We have spent a lot of time hanging out with international students who, even if they can barely understand us, are more familiar with our humour than most here. It is not hard to spot a foreigner, they will be walking for a start, the concept of not having a car being as alien to locals as some think we are, “do you have Cell phones in Britian?” This ridiculous comment was maybe sparked by another tell–tell sign of an international, that everyone has a flip phone, the nineties brainwave that not only connected your ear and mouth with a sweet butternut hinge but made the businessman look gloriously nonchalant when accepting a call.
However the easiest tell-tell signs are what the international student is wearing. Their sunglasses wont have ‘croakies’ on for one thing. The redundant strap that goes round the back of the head and hasn’t been seen in England, outside of the sailing world, since people realised that ear hooks are easily sufficient for holding glasses on ones head. That is in anything but a hurricane and though it is actually hurricane season here at the moment the point is still valid.

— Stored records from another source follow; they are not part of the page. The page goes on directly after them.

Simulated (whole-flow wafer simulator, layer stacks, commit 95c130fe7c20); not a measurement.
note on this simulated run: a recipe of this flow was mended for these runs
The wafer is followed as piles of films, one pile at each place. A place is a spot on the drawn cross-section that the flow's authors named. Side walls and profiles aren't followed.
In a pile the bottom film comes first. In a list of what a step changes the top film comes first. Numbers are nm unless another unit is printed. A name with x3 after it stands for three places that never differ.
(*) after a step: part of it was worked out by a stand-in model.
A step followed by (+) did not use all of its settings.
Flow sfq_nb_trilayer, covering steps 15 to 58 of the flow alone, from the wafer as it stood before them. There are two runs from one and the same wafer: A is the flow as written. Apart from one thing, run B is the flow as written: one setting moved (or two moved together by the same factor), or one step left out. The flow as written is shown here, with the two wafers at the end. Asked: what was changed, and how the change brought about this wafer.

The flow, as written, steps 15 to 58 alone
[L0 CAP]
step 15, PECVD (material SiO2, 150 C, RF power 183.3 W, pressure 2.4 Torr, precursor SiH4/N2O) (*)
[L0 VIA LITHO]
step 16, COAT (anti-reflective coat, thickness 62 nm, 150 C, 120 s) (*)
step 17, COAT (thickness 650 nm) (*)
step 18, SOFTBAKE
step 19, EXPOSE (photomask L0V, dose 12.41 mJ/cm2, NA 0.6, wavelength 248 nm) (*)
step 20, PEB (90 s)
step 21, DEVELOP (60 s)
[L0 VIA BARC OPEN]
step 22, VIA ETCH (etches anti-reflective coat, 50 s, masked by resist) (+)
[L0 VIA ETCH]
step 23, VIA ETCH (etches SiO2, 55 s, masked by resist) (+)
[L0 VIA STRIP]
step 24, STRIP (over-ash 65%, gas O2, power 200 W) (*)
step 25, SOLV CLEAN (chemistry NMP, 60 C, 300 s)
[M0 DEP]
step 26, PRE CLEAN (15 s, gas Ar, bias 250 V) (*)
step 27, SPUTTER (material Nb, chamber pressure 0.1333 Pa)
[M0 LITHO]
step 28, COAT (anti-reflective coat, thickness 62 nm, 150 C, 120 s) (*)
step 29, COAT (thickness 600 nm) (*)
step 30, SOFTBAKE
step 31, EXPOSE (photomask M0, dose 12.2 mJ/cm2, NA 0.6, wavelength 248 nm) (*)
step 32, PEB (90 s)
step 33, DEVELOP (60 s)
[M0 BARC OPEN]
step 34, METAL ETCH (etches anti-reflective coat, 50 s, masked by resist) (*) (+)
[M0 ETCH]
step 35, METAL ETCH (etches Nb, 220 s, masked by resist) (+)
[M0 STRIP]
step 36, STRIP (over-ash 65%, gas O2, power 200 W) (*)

Also everyone here seems dressed for an imminent sporting occasion. The problem of impromptu kick arounds being hindered by skinny jeans and converses is just not an issue. It is also all sportswear of the university team, on the first day we thought there was a game on and ended up following some people to a freshman English class. It turned out to be very interesting but Diggers chants of “GO GAMECOCKS GO!” were not appreciated by the lecturer. And that leads us to the punch line, our university team is the South Carolina Gamecocks which means that all the sportswear that everyone so proudly wears is garishly emblazoned with “Cocks.” All the girls here just love cocks.